We are already committed to negotiations in important
areas such as services, agriculture, and aspects of
intellectual property. And there is now a growing number
of voices in favour of a substantial and ambitious
multilateral Round, though it should be said that not all
countries especially not all developing countries
- are guided by the same vision.
Against
this background, I want to make a general but very
important observation. It is absolutely vital that the
WTO's negotiating agenda should be a balanced one, and
should be seen to be so from a developing country
perspective. Clearly the active participation of
developing countries will be essential to the launching
and success of negotiations. Developing and least-
developed countries now make up almost four fifths of the
WTO's membership. Politically this system will not be
able to move ahead confidently through its next
Ministerial Conference and into the next century without
these countries sharing in the belief that new
negotiations are warranted and in their economic
interests.
Let
me conclude by saying that development is a global
challenge which requires global solutions. Trade provides
us with a powerful tool, but it cannot provide all the
answers. I believe that the high degree of
interdependence we have reached lends a powerful weight
to the view that we need a new strategy for development
which involves all the international and national
stakeholders at the highest level - a new integrated
strategy which embraces not only trade and investment,
but also sustainable development, debt relief, capacity
building, health care, education, social safety nets,
poverty eradication, human rights, cultural diversity,
gender equality in short what we call "human
security" - all as subjects which must be embraced
in an improved concept of global economic management.

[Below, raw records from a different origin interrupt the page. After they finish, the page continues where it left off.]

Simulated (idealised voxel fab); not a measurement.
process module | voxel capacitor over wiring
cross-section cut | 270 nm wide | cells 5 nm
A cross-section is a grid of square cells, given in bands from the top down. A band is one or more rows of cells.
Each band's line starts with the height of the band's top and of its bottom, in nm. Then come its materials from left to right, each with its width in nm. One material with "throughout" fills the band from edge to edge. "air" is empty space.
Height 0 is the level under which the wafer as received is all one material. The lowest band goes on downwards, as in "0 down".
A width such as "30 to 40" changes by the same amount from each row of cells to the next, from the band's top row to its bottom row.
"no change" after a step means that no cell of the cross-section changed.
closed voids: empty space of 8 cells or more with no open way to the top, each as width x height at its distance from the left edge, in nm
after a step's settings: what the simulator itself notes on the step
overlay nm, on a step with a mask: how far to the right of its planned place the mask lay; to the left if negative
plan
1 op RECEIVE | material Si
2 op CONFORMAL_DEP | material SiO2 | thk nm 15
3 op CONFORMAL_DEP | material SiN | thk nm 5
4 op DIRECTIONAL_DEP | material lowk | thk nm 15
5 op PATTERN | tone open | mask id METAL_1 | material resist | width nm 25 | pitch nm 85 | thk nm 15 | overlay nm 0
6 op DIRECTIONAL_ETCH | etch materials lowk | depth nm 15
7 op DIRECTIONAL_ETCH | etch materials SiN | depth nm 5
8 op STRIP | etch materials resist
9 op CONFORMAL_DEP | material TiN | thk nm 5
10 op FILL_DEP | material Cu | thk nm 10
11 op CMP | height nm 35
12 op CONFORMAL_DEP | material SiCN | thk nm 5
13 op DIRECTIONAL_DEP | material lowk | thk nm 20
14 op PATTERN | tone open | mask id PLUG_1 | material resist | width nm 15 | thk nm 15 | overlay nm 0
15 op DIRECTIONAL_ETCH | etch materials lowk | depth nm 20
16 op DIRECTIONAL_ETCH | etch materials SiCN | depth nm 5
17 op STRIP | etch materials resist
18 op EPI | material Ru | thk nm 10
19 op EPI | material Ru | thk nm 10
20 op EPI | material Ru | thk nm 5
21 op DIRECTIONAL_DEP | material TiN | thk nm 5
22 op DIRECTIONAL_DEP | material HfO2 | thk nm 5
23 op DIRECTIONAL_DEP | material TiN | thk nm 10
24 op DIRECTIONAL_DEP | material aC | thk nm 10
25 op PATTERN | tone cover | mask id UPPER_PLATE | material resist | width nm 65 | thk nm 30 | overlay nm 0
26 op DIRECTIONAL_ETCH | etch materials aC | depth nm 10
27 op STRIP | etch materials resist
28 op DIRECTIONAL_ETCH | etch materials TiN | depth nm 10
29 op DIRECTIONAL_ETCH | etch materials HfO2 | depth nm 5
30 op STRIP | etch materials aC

Without a coherent plan for tackling the unacceptable
marginalization we see in the world today we risk
building this new global economy on foundations of sand.
Yesterday
at the Institut pour les Hautes Etudes Internationales,
in my last public speech, I offered the conclusions I
have drawn from my four years as Director-General. I am
increasingly convinced that the international system has
to adapt to realities of globalization in three main
ways: First, we need to move towards more collective
leadership for the international system one which
reflects the reality of a multi-polar world, and
especially the emergence of new developing country
powers. Second, we need to look at the policy challenges
we face as pieces of a larger interconnected puzzle.
Third, we need a new forum for the management of these
complex issues one that is truly representative of
the new global realities, and which can bring world
leaders together to tackle an expanded policy agenda. The
Millennium Summit, recently decided upon by the General
Assembly of the United Nations, could be the appropriate
occasion to move towards a global architecture that can
meet the challenges of globalization.
Our
challenge today is to improve the governance of
interdependence - and to increase its human and
development dimension, not to refuse it. The next
multilateral trade round has to reflect a growing
awareness of the inter-linkages among all these issues;
not to pretend that the trading system has to find an
answer to each and every one of them, but to ensure that
they will be brought within an inclusive global view.
Thank you.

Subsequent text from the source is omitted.